SunGard Higher Education is today announcing plans to integrate Epsilen, a learning-based social networking platform, into its learning-management system. The partnership will give SunGard clients access to Epsilen’s collaboration and e-portfolio tools -- as well as 158 years’ worth of digital archives of The New York Times, whose parent company owns the majority share of Epsilen.

When professors are building a course, said Felice Nudelman, executive director of education at the Times, they will be able to use keywords to locate relevant Times content on particular topics and events, and integrate the material into their classes. Students, meanwhile, will be able to manage and share their Epsilen e-portfolios through the SunGard portal. While the combination of services doesn't equal everything Blackboard offers, given that Blackboard's services go beyond classroom experience, it represents a significant addition of content and online communities to the SunGard product for courses.

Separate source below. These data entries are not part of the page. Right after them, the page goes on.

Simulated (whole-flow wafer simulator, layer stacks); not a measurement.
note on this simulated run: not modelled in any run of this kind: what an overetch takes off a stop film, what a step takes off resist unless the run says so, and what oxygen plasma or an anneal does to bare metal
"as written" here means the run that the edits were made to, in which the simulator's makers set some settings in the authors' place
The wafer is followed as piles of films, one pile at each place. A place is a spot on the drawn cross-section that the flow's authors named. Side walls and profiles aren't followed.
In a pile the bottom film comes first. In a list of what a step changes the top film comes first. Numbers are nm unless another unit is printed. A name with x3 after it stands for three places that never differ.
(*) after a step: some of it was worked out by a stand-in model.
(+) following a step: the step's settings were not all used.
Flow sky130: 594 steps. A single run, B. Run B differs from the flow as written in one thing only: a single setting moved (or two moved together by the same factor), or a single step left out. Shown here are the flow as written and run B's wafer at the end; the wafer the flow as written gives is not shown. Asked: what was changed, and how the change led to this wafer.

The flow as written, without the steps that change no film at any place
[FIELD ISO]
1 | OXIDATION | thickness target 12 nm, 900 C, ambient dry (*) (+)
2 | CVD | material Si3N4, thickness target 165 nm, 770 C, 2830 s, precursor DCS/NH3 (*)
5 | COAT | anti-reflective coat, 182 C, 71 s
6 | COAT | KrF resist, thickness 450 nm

Today's announcement comes several weeks after the information-management company Datatel said it plans to collaborate with Moodlerooms -- part of the open-source learning-management provider Moodle -- to create teaching and learning tools for colleges. Earlier this year, the Norwegian learning-management company It’s Learning took aim at the U.S. market by opening up an office in Boston and touting its cost-benefit ratio as superior to those of both Moodle and Blackboard.

For both SunGard and Datatel, the products being promoted now, in the build-up to the annual gathering of campus technology leaders at Educause, could represent a challenge to Blackboard, and appear to reflect a desire to expand their role with higher ed clients.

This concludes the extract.